Unemployment, rats and brains

A soup kitchen in Chicago, supposedly sponsored by Al Capone. Question: will there be enough gangsters left in the country to sponsor needed soup kitchens if we’re all forced to go to involuntary part-time?

First, where have I been? Lots happening in the world (especially on topics of Bradley Manning, Edward Snowden, et al). I will address.  But today’s news was the US unemployment figures, proudly trumpeted everywhere–the economy created a cool 162,000 jobs last month! Huzzah! True, it takes 150 thousand just to keep even with population growth, but expectations were mixed. so Huzzah!

Except there are a couple of flies in the ointment. First, the 12,000 ‘extra’ jobs somehow created a fall in unemployment from 7.5 to 7.4. Mathematically, that isn’t possible, and as usual, it took a bit of time for someone to come forward and admit that the .1% fall in unemployment was about more people dropping out of the workforce (as in they’ve stopped looking). But for a brief time, Huffington Post and other media outlets admitted an ugly truth before yanking the employment story altogether.  You can see the story here if it hasn’t been irretrievably buried already. Not only was the job report for July kind of meh; a significant number of the jobs created in July are part-time. And this is not a one-off. Thanks to Tyler Durden teasing out the numbers over at Zerohedge, we now know that some 77% of the jobs that have been created in 2013 are part-time. In fact, it’s even worse than that–there’s been a swapping out of fulltime positions for part-time positions for much of the year that has been masked by the creation of those half-jobs. This is actually consistent with reports from friends, many of whom are being involuntarily ‘converted’ to part time.

That isn’t the narrative that supporters of the White House want to leave you with, of course–HP replaced its downer articles with a chirpy ‘good but not good enough’ piece by MSNBC’s Jared Bernstein. We’re in an employment crisis that rivals that of the 1930’s, and the best our leaders can do is argue over defunding Obamacare.

Which brings me to rats and brains. I know, hard to figure out the connection, but let me try here. I’m a longtime fan of NPR’s Radiolab program. Radiolab is a science program for people who’ve been fine arts majors too long, but it’s full of twists and turns and the hosts make science accessible. This week’s episode is about blood–specifically about the mysteries of blood and the long history of researchers trying to plumb its mysteries. One of the pieces that was of interest involved the work of Dr. Saul Villeda, a researcher at UCSF with his own lab. Their lab homepage lays out their mission (in part) this way:  Our lab is interested in understanding what drives regenerative and cognitive impairments in the aging brain, and moreover how the effects of aging can be reversed in the old brain.

So here’s the research you need to know about: Dr. Villeda had discovered that when confronted with the trauma of being in water (apparently a big deal for the rodent set), young rats exposed to the same environment and with the same escape routes eventually memorize them–they can escape the water trap relatively quickly after a few exposures. But older rats cannot–they face each dunking as if encountering it for a first time, and struggle through trial and error to find the escape route.
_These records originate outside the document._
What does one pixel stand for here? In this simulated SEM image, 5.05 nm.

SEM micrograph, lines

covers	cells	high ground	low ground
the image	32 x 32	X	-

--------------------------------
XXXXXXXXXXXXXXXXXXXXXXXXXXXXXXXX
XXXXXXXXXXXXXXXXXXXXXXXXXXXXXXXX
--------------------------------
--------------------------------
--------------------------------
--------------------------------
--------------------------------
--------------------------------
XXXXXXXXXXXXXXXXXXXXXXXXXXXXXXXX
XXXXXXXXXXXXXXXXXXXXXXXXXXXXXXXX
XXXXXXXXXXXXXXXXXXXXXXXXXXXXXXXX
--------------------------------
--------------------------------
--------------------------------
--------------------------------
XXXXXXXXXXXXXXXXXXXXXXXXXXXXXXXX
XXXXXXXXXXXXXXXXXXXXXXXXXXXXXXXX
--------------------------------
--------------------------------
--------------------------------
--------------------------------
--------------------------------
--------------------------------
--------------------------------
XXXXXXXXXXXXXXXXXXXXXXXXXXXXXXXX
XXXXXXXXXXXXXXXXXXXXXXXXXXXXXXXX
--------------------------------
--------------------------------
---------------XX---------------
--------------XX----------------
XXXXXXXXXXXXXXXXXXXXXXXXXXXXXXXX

Here’s a question: what defines an ‘old’ lab rat? How does it correlate with human chronological aging? The Radiolab hosts made light-hearted jokes about co-host Robert Krulwich frequently losing his keys, but are people above a certain age closed out of re-learning tasks? The US has a very large number of fifty-somethings who’ve been part-timed. Are they going to be able to find their way in a profoundly different employment environment?

Our economy is undergoing a wrenching change in terms of what we call employment and work environments. Many of the chronically unemployed are people on the cusp of retirement who now have to fill another five to ten years doing something profoundly different from what they had been doing professionally for most of their working lives. In NPR’s reporting on the Jobs Report, one commentator kept coming back to the idea of education as a panacea for resolving our unemployment problem. Beyond the fact that educated people are also unemployed, there is a real question of how adept we uber-primates are at starting from scratch in our working lives once we’ve passed the five decade mark.

Thoughts like this have been bothering me a good deal lately. I’m hoping we’re all able to find work before we’re food for the worms. But why aren’t people protesting in the streets as is the case in Spain and Greece?